Yesterday, Landmark filed suit in federal court against Regal Cinemas—the largest movie theater circuit in the country—alleging that it holds a monopoly in showing first-run commercial movies in D.C., something detrimental to Landmark’s success in the District, specifically at its new Atlantic Plumbing theater.

According to the lawsuit, which singles out Regal’s Gallery Place theater, “Regal has used its national circuit power, its dominant presence in the greater D.C. area, and its monopoly power in the relevant markets to coerce film distributors to deprive Landmark, its competitor in the relevant markets of fair competitive access to commercial films to exhibit to the public at its competing theater, all as a means of perpetuating and enlarging its circuit power and monopoly power in the relevant markets and of insulating itself from competition on the merits.”

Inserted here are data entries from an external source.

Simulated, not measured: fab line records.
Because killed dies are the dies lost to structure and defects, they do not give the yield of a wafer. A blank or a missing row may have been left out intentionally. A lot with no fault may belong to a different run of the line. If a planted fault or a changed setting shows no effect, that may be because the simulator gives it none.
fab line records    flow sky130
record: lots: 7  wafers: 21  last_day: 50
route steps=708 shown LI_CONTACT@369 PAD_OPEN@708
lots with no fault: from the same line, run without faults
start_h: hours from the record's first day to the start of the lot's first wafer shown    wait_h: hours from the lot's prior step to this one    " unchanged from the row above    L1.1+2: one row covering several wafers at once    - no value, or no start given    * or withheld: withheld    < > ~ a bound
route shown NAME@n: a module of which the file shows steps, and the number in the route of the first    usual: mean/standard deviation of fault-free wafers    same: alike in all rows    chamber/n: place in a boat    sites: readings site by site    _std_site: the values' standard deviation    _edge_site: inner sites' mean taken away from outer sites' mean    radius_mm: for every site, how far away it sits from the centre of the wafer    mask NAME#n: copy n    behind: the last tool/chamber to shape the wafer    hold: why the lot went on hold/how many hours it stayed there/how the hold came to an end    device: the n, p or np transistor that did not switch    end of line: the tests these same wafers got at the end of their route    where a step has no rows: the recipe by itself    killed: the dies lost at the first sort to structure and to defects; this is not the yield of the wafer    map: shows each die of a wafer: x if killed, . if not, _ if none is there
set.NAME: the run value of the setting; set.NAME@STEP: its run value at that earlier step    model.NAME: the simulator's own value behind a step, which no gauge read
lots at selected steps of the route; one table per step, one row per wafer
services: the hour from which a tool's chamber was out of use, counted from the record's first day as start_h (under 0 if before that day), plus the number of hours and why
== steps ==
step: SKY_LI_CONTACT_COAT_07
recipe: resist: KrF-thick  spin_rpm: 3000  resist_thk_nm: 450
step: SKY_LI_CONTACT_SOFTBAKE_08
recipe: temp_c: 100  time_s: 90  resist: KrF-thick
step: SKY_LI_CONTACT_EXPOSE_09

Landmark, primarily, is an indie theater chain that typically programs smaller indie and foreign films that wouldn’t normally play at Regal Cinemas (hence why this lawsuit has never come up before, even with Gallery Place’s close proximity to Landmark’s E Street Cinema). But with its new, lush Atlantic Plumbing theater, Landmark says they want to program “desirable, commercial, ‘first run,’ feature-length motion pictures” and that Regal’s monopoly power makes it so that exhibitors won’t license the film rights to them for screening within the market.

For filmgoers looking to see new commercial films in that market, which the lawsuit describes as the “District Core” (basically, downtown D.C. and the surrounding Northwest neighborhoods), the only option is Regal Gallery Place. But Landmark’s Atlantic Plumbing theater wants to be that second option for filmgoers, and one that it says is far more desirable than Regal’s Gallery Place theater.

The suit details poor consumer experiences at Gallery Place as “typical,” highlighting “long ticket and concession lines, large, loud, and unpleasant crowds (including teens and children) that can destroy the movie-going experience, a virtually constant police presence, sold-out shows, exorbitantly priced concessions, ticket price surcharges/fees, bag searches, dirty bathrooms, and standard (non-plush/oversized seatings.” The lawsuit goes on to list specific examples of consumers’ reports: “When seeing comedies, there tends to be a disproportionately huge number of annoyingly whooping, talking, and texting teens;” “Two out of three times, someone will be in there w[ith] their crying baby, loud kids shouting… or on the phone during the movie.”

Meanwhile, with its reserved seating, 40-seat bar, and swanky lounge area that resembles a a tricked out Restoration Hardware ad,” the Atlantic Plumbing theater is attempting to cater to different filmgoing crowd. But Regal’s alleged monopoly on commercial films is making it hard for Landmark to program its Atlantic Plumbing theater the way it wants to.

According to the lawsuit, Landmark sought the licenses to show films such as Star Wars: The Force Awakens, The Hunger Games: Mockingjay, Part 2, Spectre, Burnt, and Our Brand Is Crisis at its Atlantic Plumbing theater, only to have each distributor refuse the license “because Regal’s Gallery Place had demanded an exclusive license for the film and had informed the distributor that it would not play the film at its Gallery Place theater if the film were licensed to Landmark’s Atlantic Plumbing theater.”

Additionally, in the few cases where Landmark was granted the license to show commercial films at Atlantic Plumbing–for Steve Jobs, Love the Coopers, and Miss You Already—Regal allegedly refused to play the films at Gallery Place, the suit claims.